Who this fits and who it does not
This service works best for homeowners who own older Baltimore property and want to preserve character while upgrading livability: clients replacing windows, reconfiguring kitchens within Federal-era footprints, or choosing between salvaging original woodwork and refinishing it versus removing it. It suits people with a defined budget for design services and the discipline to source materials themselves once guided. It does not suit clients seeking weekly on-site presence, those building new construction, or those needing rapid turnaround (projects typically move at the pace of contractor availability, not designer scheduling).
The first visit and workflow
Initial contact happens by phone or email; Bartholomew asks basic questions about the room(s) or house, the goal, and the budget before scheduling. An in-home consultation costs $150 and runs 60 to 90 minutes. She photographs existing conditions, takes measurements, and discusses references and priorities. A follow-up proposal outlines scope, fee, and timeline. If the client approves, work proceeds in phases: space planning (delivered as PDF floor plan), material presentation (paint samples, fabric swatches, finishes boards sent by mail or shown at a second meeting), and vendor coordination (she provides a written specification sheet for contractors and manages communication but does not attend every contractor visit).
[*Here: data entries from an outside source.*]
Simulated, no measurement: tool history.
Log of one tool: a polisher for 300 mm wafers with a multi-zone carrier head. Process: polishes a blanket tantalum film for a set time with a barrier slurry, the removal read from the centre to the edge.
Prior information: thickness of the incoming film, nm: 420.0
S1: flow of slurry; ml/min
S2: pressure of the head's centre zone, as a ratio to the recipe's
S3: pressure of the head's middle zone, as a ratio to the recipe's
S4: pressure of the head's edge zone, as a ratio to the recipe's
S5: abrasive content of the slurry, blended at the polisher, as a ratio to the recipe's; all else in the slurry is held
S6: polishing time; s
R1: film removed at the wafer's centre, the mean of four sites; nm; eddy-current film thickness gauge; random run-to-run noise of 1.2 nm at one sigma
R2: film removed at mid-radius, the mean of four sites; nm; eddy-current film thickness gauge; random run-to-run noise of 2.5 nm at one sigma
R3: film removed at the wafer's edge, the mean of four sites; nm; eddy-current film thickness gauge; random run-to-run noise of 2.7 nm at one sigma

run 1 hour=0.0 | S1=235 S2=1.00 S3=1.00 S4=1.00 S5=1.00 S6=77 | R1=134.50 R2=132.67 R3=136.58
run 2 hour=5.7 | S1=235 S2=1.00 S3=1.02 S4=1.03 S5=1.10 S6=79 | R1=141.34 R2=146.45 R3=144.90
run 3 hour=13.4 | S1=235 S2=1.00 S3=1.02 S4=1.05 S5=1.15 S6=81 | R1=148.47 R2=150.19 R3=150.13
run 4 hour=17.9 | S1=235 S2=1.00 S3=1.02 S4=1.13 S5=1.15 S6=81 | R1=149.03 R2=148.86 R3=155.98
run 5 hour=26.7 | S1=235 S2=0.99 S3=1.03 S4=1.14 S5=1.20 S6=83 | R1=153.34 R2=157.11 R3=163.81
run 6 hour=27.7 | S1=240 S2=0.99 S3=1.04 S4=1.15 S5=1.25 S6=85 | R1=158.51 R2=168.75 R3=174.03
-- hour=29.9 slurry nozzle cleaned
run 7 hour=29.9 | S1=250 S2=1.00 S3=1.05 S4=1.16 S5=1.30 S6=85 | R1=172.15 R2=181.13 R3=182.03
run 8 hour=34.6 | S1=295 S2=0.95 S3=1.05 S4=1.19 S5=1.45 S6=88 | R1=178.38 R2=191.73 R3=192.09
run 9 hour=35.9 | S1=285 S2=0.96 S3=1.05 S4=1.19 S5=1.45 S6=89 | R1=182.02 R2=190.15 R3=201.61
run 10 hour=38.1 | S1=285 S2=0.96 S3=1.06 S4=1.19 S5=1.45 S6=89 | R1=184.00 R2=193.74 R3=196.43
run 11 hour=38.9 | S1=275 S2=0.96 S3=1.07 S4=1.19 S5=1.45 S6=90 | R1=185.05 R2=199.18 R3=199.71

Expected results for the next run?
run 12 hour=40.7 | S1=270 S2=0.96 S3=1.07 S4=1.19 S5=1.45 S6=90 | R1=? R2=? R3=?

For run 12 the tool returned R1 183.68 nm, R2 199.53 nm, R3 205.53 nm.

Hours, location, and logistics
The practice operates by appointment only; there is no studio open to drop-ins. Bartholomew is typically available for consultations Tuesday through Thursday, 10 a.m. to 5 p.m., though scheduling flexibility exists for clients with constraints. She visits clients' homes at any hour. Parking in Canton (where the office is based) is street-level and free. She invoices monthly for hourly work and deposits half the project fee upfront, with the balance due upon delivery of final plans.
Sarah Bartholomew Interiors fills a narrow but important gap for Baltimore homeowners: respect for the city's architectural inheritance paired with pragmatic cost management, suitable for people who value alignment over speed.